One of the things that prompted this question is just a coupla weeks ago the master gardeners were hosting a one day affair locally. There were to be two workshops, each 1 1/2 hrs long and the fee for the day was $75/person. I thot that was really steep.
Are the requirements for certification the same all over the country?
-- john (firstname.lastname@example.org), March 10, 2002.
IM taking the course now,,ILl let you know what the benifits are after Im done
-- Stan (email@example.com), March 10, 2002.
Hey John, How are ya? Around here (Washington State), the certification is free. I think it's something like 80 hours of class, and in return, you do 80 hours of volunteer work as a Master Gardener for the County Extension running the program. Have you checked with your extension service? I've heard of paying for workshops put on by Master Gardeners, but I've never heard of paying for the certification.
-- Laura Jensen (firstname.lastname@example.org), March 10, 2002.
I think the requirements are the same all over. Me and the wife both took the course here in Alabama about five years ago. 40 hours class time and then 40 hours vol time. Don't remember how much the class cost books and all around $60 each I think. Well worth it.

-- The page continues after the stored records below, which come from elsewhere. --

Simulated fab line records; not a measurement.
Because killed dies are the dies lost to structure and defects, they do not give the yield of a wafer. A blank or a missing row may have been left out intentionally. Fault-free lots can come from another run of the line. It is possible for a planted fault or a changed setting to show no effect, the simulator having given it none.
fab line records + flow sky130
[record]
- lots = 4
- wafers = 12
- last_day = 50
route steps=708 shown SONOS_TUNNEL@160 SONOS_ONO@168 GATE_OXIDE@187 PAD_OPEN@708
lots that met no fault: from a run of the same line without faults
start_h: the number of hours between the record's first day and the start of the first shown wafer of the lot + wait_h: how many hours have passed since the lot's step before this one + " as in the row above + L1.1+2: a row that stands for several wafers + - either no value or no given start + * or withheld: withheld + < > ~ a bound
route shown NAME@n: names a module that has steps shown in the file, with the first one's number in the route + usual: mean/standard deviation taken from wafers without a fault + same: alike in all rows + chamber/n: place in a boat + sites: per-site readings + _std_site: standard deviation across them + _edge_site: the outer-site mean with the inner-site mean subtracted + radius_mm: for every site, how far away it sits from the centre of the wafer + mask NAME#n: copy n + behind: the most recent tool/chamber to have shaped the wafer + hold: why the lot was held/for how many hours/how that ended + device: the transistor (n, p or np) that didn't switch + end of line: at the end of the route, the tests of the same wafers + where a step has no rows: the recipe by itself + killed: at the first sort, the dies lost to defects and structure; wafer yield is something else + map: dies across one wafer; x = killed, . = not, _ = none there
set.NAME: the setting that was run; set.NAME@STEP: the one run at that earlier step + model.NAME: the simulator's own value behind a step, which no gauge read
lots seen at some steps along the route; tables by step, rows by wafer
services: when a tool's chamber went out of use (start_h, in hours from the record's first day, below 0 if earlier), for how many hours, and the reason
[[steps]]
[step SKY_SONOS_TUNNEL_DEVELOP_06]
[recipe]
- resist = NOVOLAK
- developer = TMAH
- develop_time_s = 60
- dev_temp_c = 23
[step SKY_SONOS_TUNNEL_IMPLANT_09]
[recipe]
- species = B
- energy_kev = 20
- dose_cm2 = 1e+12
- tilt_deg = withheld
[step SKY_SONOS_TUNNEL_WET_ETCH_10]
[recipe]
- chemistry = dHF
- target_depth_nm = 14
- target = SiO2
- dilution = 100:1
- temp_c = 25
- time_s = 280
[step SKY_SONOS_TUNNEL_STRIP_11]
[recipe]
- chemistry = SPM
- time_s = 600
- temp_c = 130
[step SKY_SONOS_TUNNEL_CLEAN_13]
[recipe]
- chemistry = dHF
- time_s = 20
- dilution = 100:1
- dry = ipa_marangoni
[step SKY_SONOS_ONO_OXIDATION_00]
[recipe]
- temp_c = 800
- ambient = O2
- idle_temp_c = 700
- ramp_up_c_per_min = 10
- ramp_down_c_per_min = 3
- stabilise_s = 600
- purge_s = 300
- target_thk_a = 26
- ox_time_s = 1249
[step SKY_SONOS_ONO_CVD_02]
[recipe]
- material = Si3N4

-- David in North Al (email@example.com), March 10, 2002.
Same requirement here in Florida, as far as hours, but I don't know if there is a fee for materials. I took the Master Composter class a few years ago and there was no fee for that.
-- Elizabeth (firstname.lastname@example.org), March 10, 2002.
Where do you people live? Here in Phoenix, AZ area the class is over $100. Seems a little steep to me.
-- Hank (email@example.com), March 10, 2002.
Laura: Sorry for the confusion. The seminar I referred to was being sponsored by the certified master gardeners for the general public, not as a requirement for certification. It seemed kinda pricey to me and I was wondering if they had some need to do fund raising.
-- john (firstname.lastname@example.org), March 10, 2002.
I am both a Master Gardener and Master Forest Owner in New York State. The MFO course was 5 days long with classes starting at 7:30 and going until 9:00 or 10:00 at night. Master Gardener course was one 8 hour class per week for 12 weeks. Master gardeners here have to donate 50 hours per year to volunteer projects. The advantages in my openion is the adventure you find in dealing with people who love gardening, as well as watching the faces of children when they learn about gardening and how things grow. Master Gardeners is sponsored by the extension service and in this state they are funded by a combination of State, Federal,& County money. They are also responsible for raising a substancial part of their operating funds themselves, thus the charges for some of the classes they offer.
-- Paul (email@example.com), March 11, 2002.
Here in Vermont, they are trying to make the Master Gardener program self-sustainable.....that means they charge a lot ;-) It's $215 for the class, book and print-outs. The course lasts for 14 weeks and is held at 15 interactive TV sites around Vermont.....making us all in class together.
As soon as I took the class, I shattered my ankle...ended up full of screws and metal plates, plus was in a cast for 3 years. Bummer! As soon as I was able to move around better, I became even more disabled with congestive heart failure. I have not kept up with my hours due.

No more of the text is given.